Neither the EPA nor state authorities are out to prosecute professional tractor-pulling events, where these smokers came to fame. “Depending on whom you ask, rolling coal is a juvenile prank, a health hazard, a stand against rampant environmentalism, a brazen show of American freedom. Coal rollers’ frequent targets: walkers, joggers, cyclists, hybrid and Asian cars and even police officers.” NY Times.
Sporting bumper-stickers that have slogans like “Prius Repellant,” those hoax-believing drivers who have modified their trucks are rather passionate in their right to belch black smoke: “[To] diesel owners like Corey Blue of Roanoke, Ill., the very efforts to ban coal rolling represent the worst of government overreach and environmental activism. ‘Your bill will not stop us!’ Mr. Blue wrote to Will Guzzardi, a state representative who has proposed a $5,000 fine on anyone who removes or alters emissions equipment.

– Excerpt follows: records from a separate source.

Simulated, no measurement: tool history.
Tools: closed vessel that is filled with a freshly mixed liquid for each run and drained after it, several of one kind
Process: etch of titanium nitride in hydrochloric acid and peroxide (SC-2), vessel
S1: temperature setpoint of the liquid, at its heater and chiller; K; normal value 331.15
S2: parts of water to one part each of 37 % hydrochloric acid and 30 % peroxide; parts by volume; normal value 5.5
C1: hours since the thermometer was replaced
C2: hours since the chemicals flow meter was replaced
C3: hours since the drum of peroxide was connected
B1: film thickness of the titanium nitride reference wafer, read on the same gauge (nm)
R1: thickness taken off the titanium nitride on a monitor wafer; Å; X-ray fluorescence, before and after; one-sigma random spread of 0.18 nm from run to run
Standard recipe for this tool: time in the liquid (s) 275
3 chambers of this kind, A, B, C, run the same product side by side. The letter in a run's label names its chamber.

“‘Why don’t you go live in Sweden and get the heck out of our country,’ Mr. Blue wrote. ‘I will continue to roll coal anytime I feel like and fog your stupid eco-cars.’” NY Times. Indeed, there is a deep philosophical divide that seems to make the world a much nastier place than it is already. It has created a measurable statistical difference. For the science-averse, their willingness to accept inflicting serious and continuing damage and pain on others remains incomprehensible to me. Unknowingly… or intentionally…
I’m Peter Dekom, and even the proposed $5000 fine for intentionally rolling coal seems way too low.